Hacker News new | ask | show | jobs
by samokhvalov 982 days ago
I checked the benchmarks and was surprised to see that native search is (a) so slow (seconds), and (b) demonstrating O(N) behavior – with indexing, it should not happen at all.

Indeed, looking at the benchmark source code (thanks for providing it!), it completely lacks index for the native case, leading to a false statement the that native full-text search indexes Postgres provides (usually GIN indexes on tsvector columns) are slow.

https://github.com/paradedb/paradedb/blob/bb4f2890942b85be3e... – here the tsvector is being built. But this is not an index. You need CREATE INDEX ... USING gin(search_vector);

This mistake could be avoided if bencharks included query plans collected with EXPLAIN (ANALYZE, BUFFERS). It would quickly become clear that for the "native" case, we're dealing with SeqScan, not IndexScan.

GINs are very fast. They are designed to be very fast for search – but they have a problem with slower UPDATEs in some cases.

Another point, fuzzy search also exists, via pg_trgm. Of course, dealing with these things require understanding, tuning, and usually a "lego game" to be played – building products out of the existing (or new) "bricks" totally makes sense to me.

4 comments

One of the ParadeDB authors here, hey! Thanks for pointing this out, you're completely right. That's an oversight on our end. We'll update the benchmarks and re-run them to correct this :)
Great to hear, a benchmark against trigram searching with gin index would also be great. There are multiple ways to do full text search with postgres and they’re all insanely fast and memory efficient. Benchmarking various methods for comparison would be helpful.

https://www.crunchydata.com/blog/postgres-full-text-search-a...

Thanks for sharing, will look to add a benchmark for that as well
I learned the hard way that Gin updates are too slow, and in my case it was not even 100 updates per seconds on average, but could peak to 1000.

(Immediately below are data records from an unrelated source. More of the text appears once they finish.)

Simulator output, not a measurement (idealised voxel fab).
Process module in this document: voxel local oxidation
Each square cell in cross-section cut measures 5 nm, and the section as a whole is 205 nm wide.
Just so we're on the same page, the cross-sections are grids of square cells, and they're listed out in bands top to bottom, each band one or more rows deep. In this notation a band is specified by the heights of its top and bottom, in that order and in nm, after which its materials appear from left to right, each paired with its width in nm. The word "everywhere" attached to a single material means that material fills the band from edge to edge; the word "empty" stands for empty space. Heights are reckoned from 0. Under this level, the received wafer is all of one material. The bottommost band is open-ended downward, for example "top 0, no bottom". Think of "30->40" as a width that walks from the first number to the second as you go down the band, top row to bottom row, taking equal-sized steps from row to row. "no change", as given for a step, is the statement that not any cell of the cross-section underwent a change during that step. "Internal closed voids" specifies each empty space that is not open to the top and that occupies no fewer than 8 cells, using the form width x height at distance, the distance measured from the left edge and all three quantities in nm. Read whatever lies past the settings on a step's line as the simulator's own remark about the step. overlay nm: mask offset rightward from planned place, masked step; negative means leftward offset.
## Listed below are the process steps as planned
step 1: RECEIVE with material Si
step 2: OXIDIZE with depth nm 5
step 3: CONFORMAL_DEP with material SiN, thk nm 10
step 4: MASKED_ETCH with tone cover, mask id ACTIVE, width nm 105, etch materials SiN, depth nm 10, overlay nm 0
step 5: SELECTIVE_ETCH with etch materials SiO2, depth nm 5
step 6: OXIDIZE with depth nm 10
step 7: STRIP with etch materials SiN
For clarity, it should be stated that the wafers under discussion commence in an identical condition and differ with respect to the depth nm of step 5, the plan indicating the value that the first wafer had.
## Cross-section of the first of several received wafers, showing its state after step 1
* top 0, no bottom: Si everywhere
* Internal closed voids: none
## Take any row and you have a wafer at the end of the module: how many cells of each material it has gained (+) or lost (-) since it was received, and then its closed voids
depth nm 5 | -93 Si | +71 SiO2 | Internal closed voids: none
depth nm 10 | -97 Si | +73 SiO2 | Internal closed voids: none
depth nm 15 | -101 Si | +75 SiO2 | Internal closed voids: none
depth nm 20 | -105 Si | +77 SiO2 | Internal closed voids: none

How does Pg_bm25 compare here with maintaining the index & performance?

If I am understanding your experience correctly the colloquial wisdom here is to use GIN on static data and GIST on dynamic data.

> In choosing which index type to use, GiST or GIN, consider these performance differences:

> GIN index lookups are about three times faster than GiST

> GIN indexes take about three times longer to build than GiST

> GIN indexes are moderately slower to update than GiST indexes, but about 10 times slower if fast-update support was disabled (see Section 54.3.1 for details)

> GIN indexes are two-to-three times larger than GiST indexes

> As a rule of thumb, GIN indexes are best for static data because lookups are faster. For dynamic data, GiST indexes are faster to update. Specifically, GiST indexes are very good for dynamic data and fast if the number of unique words (lexemes) is under 100,000, while GIN indexes will handle 100,000+ lexemes better but are slower to update.

https://www.postgresql.org/docs/9.1/textsearch-indexes.html

This sort of thing is more common with postgres than you'd think. I interviewed a candidate once whose company completely replaced querying in their postgres with elasticsearch because they could not figure out how to speed up certain text search queries. Nothing they tried would use the index.
"Preferred Index Types for Text Search" https://www.postgresql.org/docs/current/textsearch-indexes.h... :

> There are two kinds of indexes that can be used to speed up full text searches: GIN and GiST. Note that indexes are not mandatory for full text searching, but in cases where a column is searched on a regular basis, an index is usually desirable.

I had same thought as soon as I read the article, with a gin index the benchmarks would be wildly different and not sure why they didn’t compare against that. Of course a non indexed search is going to be slow.

I was looking for comparison against a gin index specifically, without it pros/cons unclear.

I still can't figure out how pg_trgm is supposed to work for multi-term searches and how to ensure the dictionary table it needs stays up-to-date. Is there a good writeup somewhere?